“I remember when the biggest joy of Christmas for me was getting to ride the mail boat over to Beaufort and just look at the five and dime and the drugstore. We’d go down on the shore, bundled up, head and ears, and the mail boat came from down at the center of the island. We’d get in the broom grass and watch for it, and they’d come pick us up.”
Those are the words of a Harkers Island woman named Madge Guthrie almost 20 years ago. At that time, I wrote a monthly oral history column for the Sunday edition of the Raleigh News & Observer and Madge was one of the people I featured in those stories.
I visited Madge to ask about her memories of Christmas on Harkers Island when she was a child in the 1930s. To this day, I think about what she told me that evening, as we sat in her kitchen late into a winter night.
Merry Christmas to all! You can find the full story I wrote about Christmas on Harkers Island here—it’s called “Madge Guthrie: One Clear Beautiful Night.”
When I visited Madge on Harkers Island, she started by telling me about those mail boat trips to Beaufort at Christmas. She recalled her happiness even if she only had a single little gift.
She remembered, too, the joys of eating Christmas dinner on a fish box—the “children’s table,” Harkers Island-style.
Later she told me about a child wrapped in swaddling clothes, right there on Harkers Island. This was during the Great Depression, and a new mother had not had the means to buy clothes for her new baby, or sheets for its bed.
Madge’s mother and other neighborhood women had come to the rescue. They helped look after that child for years.

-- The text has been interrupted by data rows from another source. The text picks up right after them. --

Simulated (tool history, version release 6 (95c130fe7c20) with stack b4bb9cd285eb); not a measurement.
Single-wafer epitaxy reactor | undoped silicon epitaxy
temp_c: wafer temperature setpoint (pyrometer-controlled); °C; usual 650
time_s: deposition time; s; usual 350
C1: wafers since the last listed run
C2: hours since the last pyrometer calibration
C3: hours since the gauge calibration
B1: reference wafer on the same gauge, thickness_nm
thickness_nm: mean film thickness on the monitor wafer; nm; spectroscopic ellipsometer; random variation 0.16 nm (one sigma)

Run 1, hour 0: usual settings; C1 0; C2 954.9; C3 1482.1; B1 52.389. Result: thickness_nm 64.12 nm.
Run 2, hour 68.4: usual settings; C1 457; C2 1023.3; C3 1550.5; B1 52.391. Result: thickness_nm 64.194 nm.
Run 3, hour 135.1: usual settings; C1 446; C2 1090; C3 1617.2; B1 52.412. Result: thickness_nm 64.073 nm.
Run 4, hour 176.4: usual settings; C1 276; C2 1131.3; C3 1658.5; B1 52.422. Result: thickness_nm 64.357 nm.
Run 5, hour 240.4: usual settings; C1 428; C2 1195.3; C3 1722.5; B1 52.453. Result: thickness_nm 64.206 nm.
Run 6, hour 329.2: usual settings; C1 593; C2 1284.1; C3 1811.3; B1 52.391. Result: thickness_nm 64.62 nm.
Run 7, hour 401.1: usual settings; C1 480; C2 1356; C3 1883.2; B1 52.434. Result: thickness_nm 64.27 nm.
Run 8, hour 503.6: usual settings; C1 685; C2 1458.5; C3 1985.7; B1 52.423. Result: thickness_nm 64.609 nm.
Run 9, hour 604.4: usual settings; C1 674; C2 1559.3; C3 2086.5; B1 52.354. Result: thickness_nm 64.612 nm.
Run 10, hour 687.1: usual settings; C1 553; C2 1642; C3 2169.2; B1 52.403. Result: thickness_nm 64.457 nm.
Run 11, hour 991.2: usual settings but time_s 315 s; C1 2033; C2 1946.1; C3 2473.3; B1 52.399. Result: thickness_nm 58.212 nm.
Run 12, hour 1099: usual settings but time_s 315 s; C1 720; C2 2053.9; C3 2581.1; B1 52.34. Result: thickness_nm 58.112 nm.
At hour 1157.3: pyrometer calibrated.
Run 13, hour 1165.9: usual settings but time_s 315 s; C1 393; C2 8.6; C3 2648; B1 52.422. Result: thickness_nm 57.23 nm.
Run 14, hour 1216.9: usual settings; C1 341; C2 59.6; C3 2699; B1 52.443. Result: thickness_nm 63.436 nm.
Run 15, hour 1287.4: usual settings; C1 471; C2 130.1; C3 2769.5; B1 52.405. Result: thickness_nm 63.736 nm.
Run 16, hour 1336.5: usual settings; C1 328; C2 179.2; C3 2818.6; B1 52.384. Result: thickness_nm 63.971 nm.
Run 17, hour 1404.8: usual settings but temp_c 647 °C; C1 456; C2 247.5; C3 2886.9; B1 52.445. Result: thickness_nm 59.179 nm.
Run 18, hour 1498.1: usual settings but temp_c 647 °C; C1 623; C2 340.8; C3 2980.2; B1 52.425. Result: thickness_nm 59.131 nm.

Late in the evening, just before I left, Madge told me about a walk that she and her mother had taken on a starry night just before Christmas, when she was a little girl.
That night, as they walked across the island, Madge’s mom told her the story of Christmas in a way that made it feel real to her down to her bones maybe for the first time.
Madge said that she would never forget what her mother told her that night about Jesus’s mother.
“I remember her telling me, `Mary was put down bad,’” Madge told me.
“The Bible doesn’t talk about that,” she continued. “But at that time in history, and her an unwed mother, imagine.”
She paused, and then she looked out into the dark toward the Cape Lookout Light, which we could see from her house.
“When Mary went to see Elizabeth,” Madge said, “could it have been that it was so hard the way people were avoiding her, sneering at her, probably laying down that she needed to be stoned?”
Madge stopped and went quiet. For a long time, we just sat quietly and looked out across the sound into the dark. Suddenly that night did not seem so long ago, or Bethlehem so far away.